To remedy this, you must optimize. But how, and what? As a starting point, here are some of the most common culprits of inefficient memory allocation, where you can optimize a lot for little effort:

XML. Processing XML is unnecessarily resource-intensive. The best advice if you value your memory, and if you can at all help it, is to not use XML at all in your application. Walk away and don't look back. Parsing this stuff makes a lot of memory allocations. Every tag and attribute becomes an object, and so does every bit of whitespace between, before, and after every tag. And every object is a new memory allocation. There are many alternatives to XML that cost a lot fewer resources, including databases, s-expressions, and property files.

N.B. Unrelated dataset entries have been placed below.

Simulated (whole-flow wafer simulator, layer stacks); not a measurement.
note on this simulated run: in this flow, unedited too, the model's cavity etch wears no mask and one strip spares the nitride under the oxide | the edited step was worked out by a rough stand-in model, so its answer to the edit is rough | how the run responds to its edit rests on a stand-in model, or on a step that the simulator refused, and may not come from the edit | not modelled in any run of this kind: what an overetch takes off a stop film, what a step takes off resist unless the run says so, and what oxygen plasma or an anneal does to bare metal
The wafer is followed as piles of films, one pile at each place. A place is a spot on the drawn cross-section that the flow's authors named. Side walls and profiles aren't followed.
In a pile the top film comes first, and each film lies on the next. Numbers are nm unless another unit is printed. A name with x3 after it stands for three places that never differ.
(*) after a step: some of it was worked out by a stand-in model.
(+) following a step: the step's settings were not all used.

Vendor JDBC drivers. These are the stock drivers that come with your Database Management System. Since these drivers are usually free, and they are not the vendors' core product, they are notoriously inefficient. If your application talks to a database, chances are that your JDBC driver is eating most of your memory. Consider switching to a commercial-grade JDBC driver, or make fewer calls to the database in your application. Just switching drivers can slash your memory usage by two thirds or more.

StringBuffers. Most applications do a lot of string concatenation, and you can get a lot of bang for your optimization buck here. Use StringBuffer.append() instead of Strings and the '+' operator. All string concatenation actually gets translated to StringBuffer appends at compile-time, but in general the compiler will create a new StringBuffer for every appearance of the '+' operator. So use append() explicitly, use as few StringBuffers as you can, call .toString() on the StringBuffer as late as you can get away with, and only once.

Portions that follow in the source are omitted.